Recognizing Juneteenth
Juneteenth. Freedom Day. Emancipation Day.
However you refer to June 19th, this annual holiday commemorating the end of slavery in the United States has been celebrated since the late 1800s, although it is only in recent years that the day has been recognized as a National Holiday. Juneteenth marks the anniversary of Union General Gordon Granger arriving in Galveston, Texas to inform enslaved African-American people that the war had ended and they were free. This announcement was a long time coming—a full two months after Confederate General Robert E. Lee surrendered in Virginia and more than two and a half years after President Abraham Lincoln issued the Emancipation Proclamation. Enforcement of the Proclamation relied on Union troops, which means the announcement only made it as far as the troops did. As Texas was the most remote of the slave states and did not have many Union troops by the end of the Civil War, prior to General Granger’s arrival, enforcement of the Proclamation had been spotty at best.

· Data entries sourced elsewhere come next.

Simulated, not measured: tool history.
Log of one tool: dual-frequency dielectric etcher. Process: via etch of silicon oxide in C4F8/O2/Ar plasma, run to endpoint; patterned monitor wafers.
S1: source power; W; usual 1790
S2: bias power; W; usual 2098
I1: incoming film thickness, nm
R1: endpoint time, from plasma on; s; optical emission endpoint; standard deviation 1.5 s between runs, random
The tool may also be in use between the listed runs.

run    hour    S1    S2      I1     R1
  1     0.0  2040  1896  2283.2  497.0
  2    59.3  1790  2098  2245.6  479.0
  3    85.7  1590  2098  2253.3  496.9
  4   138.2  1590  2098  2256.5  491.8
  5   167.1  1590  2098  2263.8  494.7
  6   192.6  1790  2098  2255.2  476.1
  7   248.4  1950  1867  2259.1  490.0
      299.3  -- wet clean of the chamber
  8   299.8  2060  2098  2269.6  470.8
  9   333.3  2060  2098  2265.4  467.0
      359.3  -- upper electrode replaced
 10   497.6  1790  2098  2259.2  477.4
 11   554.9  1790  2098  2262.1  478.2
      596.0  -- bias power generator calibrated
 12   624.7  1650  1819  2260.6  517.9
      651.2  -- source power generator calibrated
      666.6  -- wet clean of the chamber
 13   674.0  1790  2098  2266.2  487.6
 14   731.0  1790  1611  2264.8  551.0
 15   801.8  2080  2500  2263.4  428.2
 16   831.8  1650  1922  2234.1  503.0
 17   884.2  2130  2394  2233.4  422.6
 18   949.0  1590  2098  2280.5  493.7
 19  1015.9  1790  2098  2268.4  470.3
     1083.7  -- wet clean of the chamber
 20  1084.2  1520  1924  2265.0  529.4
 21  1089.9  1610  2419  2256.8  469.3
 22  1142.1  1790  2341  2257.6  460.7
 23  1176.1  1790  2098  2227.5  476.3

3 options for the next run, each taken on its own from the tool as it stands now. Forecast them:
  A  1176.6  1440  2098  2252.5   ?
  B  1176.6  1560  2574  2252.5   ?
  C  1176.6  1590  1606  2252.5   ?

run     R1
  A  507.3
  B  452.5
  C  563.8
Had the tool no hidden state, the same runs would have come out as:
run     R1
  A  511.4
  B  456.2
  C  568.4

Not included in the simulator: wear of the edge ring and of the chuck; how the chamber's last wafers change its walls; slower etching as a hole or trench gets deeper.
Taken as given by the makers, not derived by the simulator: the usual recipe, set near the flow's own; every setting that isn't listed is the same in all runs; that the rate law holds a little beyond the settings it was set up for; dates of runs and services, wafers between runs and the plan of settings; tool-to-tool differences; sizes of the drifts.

159 years later, it’s a day that too many let pass by without recognition or awareness. Here in NYC it’s easy to think that slavery is a piece of someone else’s past. But that does a disservice to those, both enslaved and free, that walked the very streets of NYC we trod today, including the ground that is now Washington Square Park.
The Land of the Blacks
Back when this island was New Amsterdam, the area surrounding what is now Washington Square Park was part of a village settled by people of African descent. From about 1643-1716, this ‘Land of the Blacks’ covered about 130 acres north of the wall of New Amsterdam (where Wall Street is today). About 30 African-owned farms could be found there.
Manuel Trumpeter and Anthony Portugese were just two of the men freed and given land grants, which included parts of what later became Washington Square Park. Despite their freed status and land ownership, these men still lived under conditions we would bristle at today. They were required to give a number of crops and animals from their farmland back to the Colony each year. The West India Company reserved the right to call them into service at any time, although they would be paid for the work. Perhaps most importantly, while men like Trumpeter and Portugese could purchase the freedom of their loved ones, provided they could afford it, their freedom did not automatically extend to their spouses and children.
While these men and women gained a sort-of half-freedom status long before the Emancipation Proclamation or Juneteenth existed, it was nothing close to the real thing. While they did not live to see true freedom, we can remember their lives and their struggles while standing in the same space they once occupied.
To learn more about half-freed slaves in and around Washington Square Park click here.
Rose Butler
Even before the Emancipation Proclamation in 1862, New York was recognizing the rights of its African-American population. In 1799 New York passed the Act for the Gradual Abolition of Slavery that declared children born after July 4th, 1799 to enslaved mothers would be born free, with the caveat that they would be required to provide free services for their mother’s masters until they turned 25 (for women) or 28 (for men). It also reclassified existing slaves as indentured servants, who could not be sold but were required to continue their unpaid labor. In March of 1817 New York passed another abolition law to free those born before 1799 under the same conditions of the Gradual Abolition of Slavery act.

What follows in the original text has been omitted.